Fri 22 Aug 2014 – Exploring The Common Weal

So Wiped Out With Things As They Are

Exploring The Common Weal

ABTB-2208

With Robin McAlpine, Peter Arnott, Jenny Lindsay, Laura Eaton-Lewis, Hector MacInnes.

In today’s session, hosted by David Greig and Peter Arnott, we investigated The Common Weal, with Robin McAlpine (director of The Common Weal), music from Hector MacInnes calling for land reform and 1000 huts in the wilderness, a storming poem by Jenny Lindsay about the realities of life in the UK called ‘England, We Need to Talk About Britain’, and a polemic from myself explores the fallacy of the liberalist economic narrative.

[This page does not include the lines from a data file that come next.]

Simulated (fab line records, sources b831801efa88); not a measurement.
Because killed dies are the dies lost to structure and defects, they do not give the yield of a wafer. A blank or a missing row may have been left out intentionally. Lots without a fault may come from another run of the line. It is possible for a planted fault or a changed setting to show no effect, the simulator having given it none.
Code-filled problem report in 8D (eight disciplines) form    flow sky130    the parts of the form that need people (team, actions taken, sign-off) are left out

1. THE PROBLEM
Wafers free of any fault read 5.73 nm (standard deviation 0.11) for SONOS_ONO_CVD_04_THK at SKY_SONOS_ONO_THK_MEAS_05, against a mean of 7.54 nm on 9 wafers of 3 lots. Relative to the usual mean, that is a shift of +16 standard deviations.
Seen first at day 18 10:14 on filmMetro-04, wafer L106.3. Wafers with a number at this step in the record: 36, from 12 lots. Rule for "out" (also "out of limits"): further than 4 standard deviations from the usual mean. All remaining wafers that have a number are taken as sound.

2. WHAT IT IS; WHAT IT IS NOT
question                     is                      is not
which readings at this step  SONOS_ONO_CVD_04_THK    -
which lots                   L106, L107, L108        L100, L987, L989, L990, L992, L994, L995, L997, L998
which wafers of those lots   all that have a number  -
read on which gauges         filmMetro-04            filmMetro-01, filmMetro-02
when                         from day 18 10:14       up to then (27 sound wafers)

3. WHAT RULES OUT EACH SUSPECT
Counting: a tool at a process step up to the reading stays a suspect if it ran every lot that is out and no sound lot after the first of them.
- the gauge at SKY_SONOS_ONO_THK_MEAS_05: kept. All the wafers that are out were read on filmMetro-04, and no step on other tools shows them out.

A world-first, The Common Weal is a project which takes over fifty independent reports by leading academics and professional leaders to form an evidence-based, big-picture proposal for a future Scotland which places All of Us First. Only tried and tested approaches and policies are included in this book, so it is a pragmatic plan for a social democratic society which exists in the real world. Robin McAlpine explains how the Common Weal approach works within a liberalist market by maximising the wealth of our society by focusing on mutual efforts for 90% and market competition for the remaining 10%.

It’s an extraordinary body of work, and prompts the question ‘If these policies are successful why do we not already have the infrastructure proposed by the Common Weal?’ In today’s provocation, I explain that ‘We could have universal economic measures such as a citizen’s income that would value all the invisible work of women, the disabled, the underemployed, so why don’t we? Ask the tories. Thatcher’s government researched the possibility in the 70s and discovered it is cheaper than the current benefits system. It’s more efficient, so why don’t we have it? Perhaps it’s because it would show that the conservative mindset is based on a myth, and who knows where that might lead … real change? But surely animal spirits, competition and higher financial reward for higher performance makes us all stronger, makes us all strive more, yes? They don’t.

The facts on the biggest myth of our times: financial incentives don’t motivate us to perform better, in fact, financial reward makes us perform more badly.